The World Environment Day, which is celebrated every year on June 5th, represents an important opportunity to reflect on the problems that damage the Planet and its ecosystem.
The 2019 edition, hosted by China, will revolve around the theme of the fight against air pollution. Reducing vehicle emissions would be a decisive step towards improving air quality, as well as adopting cleaner combustibles for cooking, heating and lighting homes.
Even in agriculture, there are many sources of air pollution: livestock, which produces methane and ammonia, the use of chemicals and the combustion of agricultural waste. To reduce harmful emissions in this sector, farmers can intervene on the level of methane produced by livestock by optimizing the digestibility of feed and improving the management of pastures. Other fronts on which to commit for are the collection and disposal of solid waste, but also to separate organic waste and turn it into compost, to improve soil fertility and provide an alternative energy source. Reducing the amount of all lost or wasted food can also improve air quality.
And all of us? What can we do? Choosing an organic diet would already be a starting point. Eating organic means protecting the environment by respecting the natural fertility of the soil and renouncing the harmful use of pesticides and herbicides.
Probios, which has always shared and supported the values that animate this event, is daily committed to putting in place more responsible behaviors towards the environment, in the belief that selling organic products contributes to making our world better.

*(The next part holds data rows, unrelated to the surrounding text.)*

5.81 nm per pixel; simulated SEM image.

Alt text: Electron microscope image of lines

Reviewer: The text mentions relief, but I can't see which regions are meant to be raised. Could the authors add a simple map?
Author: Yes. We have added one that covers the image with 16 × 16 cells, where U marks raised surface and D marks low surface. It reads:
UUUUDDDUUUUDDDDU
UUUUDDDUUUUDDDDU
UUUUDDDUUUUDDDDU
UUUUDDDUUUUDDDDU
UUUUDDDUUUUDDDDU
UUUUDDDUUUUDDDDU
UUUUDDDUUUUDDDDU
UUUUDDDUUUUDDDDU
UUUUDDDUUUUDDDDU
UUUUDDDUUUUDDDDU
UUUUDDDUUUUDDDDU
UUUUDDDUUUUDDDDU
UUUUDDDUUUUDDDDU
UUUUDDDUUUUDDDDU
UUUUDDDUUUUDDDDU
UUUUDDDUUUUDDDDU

Another objective of the 49th edition of World Environment Day is to raise public awareness on the danger that exists around the extinction of multiple animal and plant species. Deforestation, smuggling of rare species, unsustainable agricultural activities and indiscriminate use of pesticides are practices that put our precious biodiversity at risk. We have to react immediately to reverse this trend, as, as stated by the president of the Earth Day Network Kathleen Rogers: "The next extinction could be that of us humans”.